Yustynn's Site

Overview

Teralytics gave my 5-man team the challenge of figuring out what types of users (in terms of age, interest, etc) go to each of 1000s of different websites. we were given nothing more than a large dataset containing anonymized users and their browsing patterns. My team developed and implemented a multi-step process, performing many tasks such as pre-categorizing a subset of the websites by genre, web-scraping a bunch of the websites for more features, and developing machine learning models to help with further categorization. I worked on a lot of these parts and did most of the data wrangling, but the part I'm proudest of (which I did single-handedly) was developing a fairly robust multi-threaded web scraper that scraped thousands of websites within a half hour.

My Contribution

I did most of the data-wrangling, engineered the features and training data for the website category classifier, and single-handedly wrote a multi-threaded web scraper in order to scrape 8,000 websites quickly (within 30 mins). I also wrote a large portion of the final report, and converted the report into a LaTeX document.

Main Features

Technology I Used

Web-Scraping Challenge

The initial dataset we were provided with had 2 problems: 1) it was really, really big and 2) it didn't have enough features (only anonymous user IDs and sites these users visited).

In order to address these problems, we decided to focus on a subset of key websites that we could scrape for further information (headers, titles and more information that would clue us in on the website's category). I built the web scraper from scratch (although afterwards, I found a library that does multithreaded webscraping quite well). I come from a strong JavaScript background, and I'm used to dealing with Promises. But in Python, Promises don't seem as prevalent so I pushed myself to take the opportunity to learn multithreading instead. It paid off well, and the 8000+ subset of domains only took half an hour to scrape and process.

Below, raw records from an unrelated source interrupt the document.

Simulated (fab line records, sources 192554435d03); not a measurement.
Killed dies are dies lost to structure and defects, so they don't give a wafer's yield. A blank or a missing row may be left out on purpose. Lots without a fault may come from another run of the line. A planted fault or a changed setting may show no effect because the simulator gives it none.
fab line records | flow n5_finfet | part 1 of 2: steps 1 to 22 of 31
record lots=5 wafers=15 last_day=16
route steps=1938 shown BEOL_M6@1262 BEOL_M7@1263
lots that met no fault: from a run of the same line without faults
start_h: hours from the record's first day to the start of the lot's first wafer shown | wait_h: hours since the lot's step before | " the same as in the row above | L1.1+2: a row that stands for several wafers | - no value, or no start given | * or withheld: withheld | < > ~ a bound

Feature Engineering for Website Categorization

We'd managed to obtain a database which categorized a good chunk of the websites we had. However, there was still a significant amount of websites which were not in the database, so we needed to build a classifier. We decided to look at the word frequency count in text such a headers and titles in each of the uncategorized websites, and, by using the word frequency count for precategorized websites as a training set, build a classifier (eventually, we made a decision tree) to take these counts as features and then output the corresponding categories. As I was building the training set, my web-scraper came in useful again (I'd made it very configurable) as we had to scrape 25,000 additional websites. One of the main challenges I faced was getting the scraped data to process quickly. A learnt a number of performance optimizations when working with pandas to achieve this speed. In particular, one of the optimizations that will stick with me the most is that generating a large dictionary as a temporary data storage structure for a large number of processed data entries and then converting that dictionary into a DataFrame is far quicker than adding a row to a DataFrame for each processed data entry. This optimization took the processing time down from minutes to mere seconds.

Interesting Results

Overall, we had over 280,000 unique domains that we needed to gain user insights for, which is far too many websites to feasibly and scalably scrape. It was pretty interesting that we were able to get good results for those websites by only web-scraping 8,000+ websites. This was the B group in ABC analysis. We were able to determine the user base demographics for these websites, and then, by associating these demographics with the subset of anonymized users that used these B group websites, we were able to propagate the results to the remaining users (and therefore the remaining 270,000+ websites.

There are other interesting results regarding the specific dataset we used, but those are confidential and I'm quite fairly bound by an NDA not to share them.